From experience, I agree with your points. One thing OSM data is ok for is land classification labels ("landuse", etc tags) as the accuracy is not as important at their scales and requires less effort to cleanup. Most of the work is aggregating disparate landuses into buckets that make sense for your model.
To start, OSM doesn't use Google Maps imagery for annotation due to licensing concerns. As someone else mentioned, it's rarely clear whether researchers have the right to use Maps imagery let alone download/re-publish it. Part of the reason is that Google sub-licenses imagery from several different providers who are usually extremely protective of IP. So immediately you'd have image/label alignment issues.

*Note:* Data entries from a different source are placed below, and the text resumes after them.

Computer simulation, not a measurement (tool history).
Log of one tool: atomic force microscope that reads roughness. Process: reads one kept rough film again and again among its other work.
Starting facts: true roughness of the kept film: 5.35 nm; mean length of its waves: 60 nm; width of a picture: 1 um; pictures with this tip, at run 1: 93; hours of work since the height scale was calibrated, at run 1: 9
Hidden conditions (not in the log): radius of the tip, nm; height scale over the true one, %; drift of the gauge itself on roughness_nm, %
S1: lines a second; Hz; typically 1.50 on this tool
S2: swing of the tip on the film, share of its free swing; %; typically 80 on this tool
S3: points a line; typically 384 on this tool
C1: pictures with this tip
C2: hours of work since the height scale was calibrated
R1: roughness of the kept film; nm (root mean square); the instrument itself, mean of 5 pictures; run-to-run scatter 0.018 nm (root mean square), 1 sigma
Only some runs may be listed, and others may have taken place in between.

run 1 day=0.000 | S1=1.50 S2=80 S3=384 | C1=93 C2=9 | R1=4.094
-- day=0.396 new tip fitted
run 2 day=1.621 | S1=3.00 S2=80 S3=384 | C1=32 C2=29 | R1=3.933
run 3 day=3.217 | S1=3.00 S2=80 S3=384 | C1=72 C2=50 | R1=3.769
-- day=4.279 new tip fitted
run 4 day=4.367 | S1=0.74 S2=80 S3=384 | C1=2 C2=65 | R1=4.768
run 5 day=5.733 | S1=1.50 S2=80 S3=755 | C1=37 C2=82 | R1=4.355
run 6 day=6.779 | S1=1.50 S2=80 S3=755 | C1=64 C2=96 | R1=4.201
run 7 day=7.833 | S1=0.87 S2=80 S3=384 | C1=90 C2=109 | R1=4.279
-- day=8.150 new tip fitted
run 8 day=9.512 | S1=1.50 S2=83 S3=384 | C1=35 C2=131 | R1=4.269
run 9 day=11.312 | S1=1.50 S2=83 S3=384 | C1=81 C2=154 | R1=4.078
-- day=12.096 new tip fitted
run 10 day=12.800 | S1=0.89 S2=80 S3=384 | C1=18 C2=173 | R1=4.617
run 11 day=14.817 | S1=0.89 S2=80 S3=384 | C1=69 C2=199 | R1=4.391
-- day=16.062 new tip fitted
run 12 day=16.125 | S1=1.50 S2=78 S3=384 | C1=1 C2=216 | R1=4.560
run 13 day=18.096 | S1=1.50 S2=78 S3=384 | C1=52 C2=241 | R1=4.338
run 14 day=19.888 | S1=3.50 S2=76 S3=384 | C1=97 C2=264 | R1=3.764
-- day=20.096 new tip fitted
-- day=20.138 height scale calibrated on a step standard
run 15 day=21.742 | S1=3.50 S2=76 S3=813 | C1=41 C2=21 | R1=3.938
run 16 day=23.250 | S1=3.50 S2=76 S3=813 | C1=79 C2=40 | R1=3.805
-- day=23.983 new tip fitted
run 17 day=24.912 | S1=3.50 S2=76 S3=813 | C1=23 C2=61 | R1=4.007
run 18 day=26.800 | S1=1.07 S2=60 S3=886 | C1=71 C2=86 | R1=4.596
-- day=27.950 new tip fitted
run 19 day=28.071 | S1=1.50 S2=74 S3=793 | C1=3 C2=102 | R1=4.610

Even if you had access to the image that someone used for labeling, it's non-trivial. They might not even have used an image! For example you might walk around and take a GPS reading next to every object and use the keypoints as object centers. Sometimes the annotation quality is low, for example if you want to try using building outlines or roads as segmentation targets for aerial imagery. Or things are simply misaligned. Also since yurts are inherently mobile, you might not even be able to use those labels because objects have moved and there's no guarantee they'll be present in Google Maps.
Finally you'd have issues of omission/commission, because you would have to assume that OSM is complete. That's very sensitive to how active the local community is. Some places are accurate down to the fire hydrant. Where I live, there are plenty of unmapped businesses that have been here for years. Though you could definitely use it to cross-check your own labels + predictions.
The standard for detecting objects on tiles is to discard border predictions and rely on overlap (sliding window) prediction + non max suppression (NMS) to handle duplicates. The overlap is usually something like 1x receptive field of your model, and your "discard" region is a bit larger than your max expected object size.